Decided on August 27, 2009
Sur Ct, Bronx County

In the Matter of the Estate of Herminia J. Williams, Deceased.



2008-2336



Albanese & Albanese, LLP. (William J. Nugent, Esq., of counsel) for Frederick A. Schulman, petitioner

Reddy, Levy & Ziffer (Jay H. Ziffer, Esq., of counsel) for objectant, Bonnie S. Gould, Public Administrator, Bronx County

Lee L. Holzman, J.



In this proceeding for the issuance of letters of administration, the decedent's distributees are four adult siblings, all of whom are non-domiciliary aliens residing in Peru. Two of the siblings are incapacitated. The petitioner, a New York attorney, is the designee of the two competent siblings. The Public Administrator opposes the application, contending that a non-domiciliary alien is not eligible to serve alone as an administrator; therefore, the two siblings do not have the status under SCPA 1001 (6) to be an "eligible distributee" entitled to consent to the petitioner's appointment.In support of the application, the petitioner relies upon Matter of Pesantez (185 Misc 2d 869 [2000]). Surrogate Radigan reasoned in the Pesantez case, in light of the fact that under SCPA 707 (1) (c) the decedent's wife, a non-domiciliary alien who resided in Ecuador with their two infant children, is eligible to serve as a fiduciary along with a resident of New York State, she is also an "eligible distributee" under SCPA 1001 (6) for the purpose of giving her consent to an eligible non-distributee serving as administrator. Although the Public Administrator concedes that the Pesantez case constitutes authority for granting the petition, she contends that in the absence of appellate authority, this court should not follow that case.

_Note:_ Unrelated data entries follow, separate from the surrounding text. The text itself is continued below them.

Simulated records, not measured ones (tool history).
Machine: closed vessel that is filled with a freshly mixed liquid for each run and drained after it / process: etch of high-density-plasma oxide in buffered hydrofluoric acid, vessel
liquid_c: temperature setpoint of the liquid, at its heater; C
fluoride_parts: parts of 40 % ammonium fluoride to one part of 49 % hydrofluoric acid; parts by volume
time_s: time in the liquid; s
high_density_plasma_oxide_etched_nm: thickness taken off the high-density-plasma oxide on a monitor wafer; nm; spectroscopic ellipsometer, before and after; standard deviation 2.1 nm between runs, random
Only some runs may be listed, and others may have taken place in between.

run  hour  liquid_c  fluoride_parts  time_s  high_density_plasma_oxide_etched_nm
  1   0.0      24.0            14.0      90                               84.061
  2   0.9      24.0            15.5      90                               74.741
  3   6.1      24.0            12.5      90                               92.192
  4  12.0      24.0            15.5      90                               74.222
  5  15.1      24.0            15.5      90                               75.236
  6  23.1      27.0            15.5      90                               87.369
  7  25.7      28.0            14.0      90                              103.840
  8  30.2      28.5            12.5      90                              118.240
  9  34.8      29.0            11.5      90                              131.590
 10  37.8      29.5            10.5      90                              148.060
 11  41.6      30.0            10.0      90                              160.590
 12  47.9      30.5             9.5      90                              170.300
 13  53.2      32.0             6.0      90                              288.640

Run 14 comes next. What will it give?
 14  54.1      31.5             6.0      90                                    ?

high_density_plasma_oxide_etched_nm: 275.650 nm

The Public Administrator's alternate argument is that this is an appropriate case for the court to decline to exercise its discretion under SCPA 707 (1) (c) to appoint the New York designee as the administrator. Specifically, she argues that the holding of this court in Matter of Albagli (141 Misc 2d 1073 [1988]) supports the denial of letters to the designee of the two competent siblings because their designee might favor them to the detriment of their two incapacitated siblings. The petitioner counters that the Albagli case supports his application, and the Public Administrator is relying upon [*2]a portion of the decision that is no longer applicable as a result of an amendment to SCPA 1001 (6), effective January 1, 1994 (L 1993, ch 514, § 27).

SCPA 707 (1) provides that letters of administration may issue to any person or entity that is not ineligible and then, in subdivisions a through e, lists those who are ineligible. Although SCPA 707 (1) (c) provides provides that a non-domiciliary alien may serve as a fiduciary "with one or more co-fiduciaries, at least one of whom is resident in this state," it also provides that any such appointment "shall be made by the court in its discretion." SCPA 103 (18) provides that any person is eligible to receive letters provided that they are not disqualified on any grounds set forth in SCPA 707. SCPA 1001 (6) provides, in pertinent part, that an eligible non-distributee may be appointed the administrator upon the "consent of all eligible distributees."

The primary function of the Public Administrator is to serve as a fiduciary when any New York domiciliary dies intestate without being survived by a person eligible to receive letters (see SCPA 1112 [1]). SCPA 1001, in establishing the order of priority for granting letters of administration, in essence provides in subdivision 8 that the Public Administrator is the administrator of last resort, to be appointed only where letters may not issue under subdivisions 1 through 7 to an eligible distributee or to a non-distributee on the consent of all distributees who have the capacity to give their consents. In accord with the same statutory scheme, SCPA 707 essentially provides that all distributees are eligible unless they are infants, they lack the requisite capacity, their past conduct establishes their unfitness, or where there is no fiduciary who would readily be subject to court sanction in the event that a court order was disobeyed,as would be the case if a non-domiciliary were to serve as the sole fiduciary. Nonetheless, SCPA 701 (1) (c) provides that even though the court might have difficulty in sanctioning a disobedient non-domiciliary fiduciary, this concern may be alleviated by requiring that the non-domiciliary serve with a New York fiduciary who would readily be subject to court sanction.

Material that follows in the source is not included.